Orchestration goes into infinite loop after timeout on kubernetes

Azure / azure-functions-durable-extension

Durable Task Framework extension for Azure Functions

MIT License

717 stars 271 forks source link

Orchestration goes into infinite loop after timeout on kubernetes #2101

Open pengchen0692 opened 2 years ago

pengchen0692 commented 2 years ago

I hit a wired issue where an activity failed for timeout, then entire execution goes into infinite loop. But unfortunately I am not able to repro it, put all information I have here, wondering if you guys have any insight.

The pattern I see is:

Activity ReindexBatchV2Async execute, and timeout for 30min
Application is shutting down after 10 min
Application start
Go to step 1

Please let me know if need any more information.

cgillum commented 2 years ago

Hi @pengchen0692, I'm going to move this to the Durable Functions GitHub repo since this appears to be an issue with Functions and not with the Durable Task Framework.

cgillum commented 2 years ago

This sounds like expected behavior for functions that take too long to execute. Basically, if the Functions host detects a timeout in a function execution, it will respond by restarting itself. This is to mitigate problems of runaway functions. The reason this continues indefinitely is because the Durable Function doesn't actually fail. It just retries again after the host finishes starting back up again.

If you need to run activity functions that last longer than 10 minutes, you'll need to use either an App Service Plan or an Elastic Premium plan. You might also need to increase the function timeout value in host.json: https://docs.microsoft.com/en-us/azure/azure-functions/functions-host-json#functiontimeout.

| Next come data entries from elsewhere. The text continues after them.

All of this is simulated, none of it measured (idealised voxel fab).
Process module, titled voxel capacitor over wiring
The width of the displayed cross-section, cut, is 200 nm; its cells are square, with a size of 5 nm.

pengchen0692 commented 2 years ago

Hi Chris, I tried with a simple durable function project, looks like the orchestration failed after second execution fails for timeout, and not retry any more.

The project is the template project except:

Add Thread.Sleep in SayHello to explicitly make it take longer time

Update functionTimeout in host.json so that the execution will timeout

I deployed it into AKS.

After triggered with http, what I see is:

Orchestration execution timeout and cause host to restart
The host picks up the failed orchestration and fail again, but host doesn't restart this time, instead the orchestration is marked as Failed

Please let me know if you need more details, I could share project files and Kubernetes yaml files offline.

Thanks Peng Chen

cgillum commented 2 years ago

Unfortunately, it looks like the behavior with the Azure Functions host is inconsistent. Sometimes the host recycles and sometimes it doesn't. If it doesn't recycle, then the activity function execution is surfaced as an ordinary failure. I'm not sure if there's much we can do about this. What's the behavior you expect or want?

pengchen0692 commented 2 years ago

In our case, we would prefer to be failed finally after several tries. The underlying reason is that the infinite loop leads the orchestration status to be Running forever, and customer won't be able to know that until waiting for unreasonable time (could be days).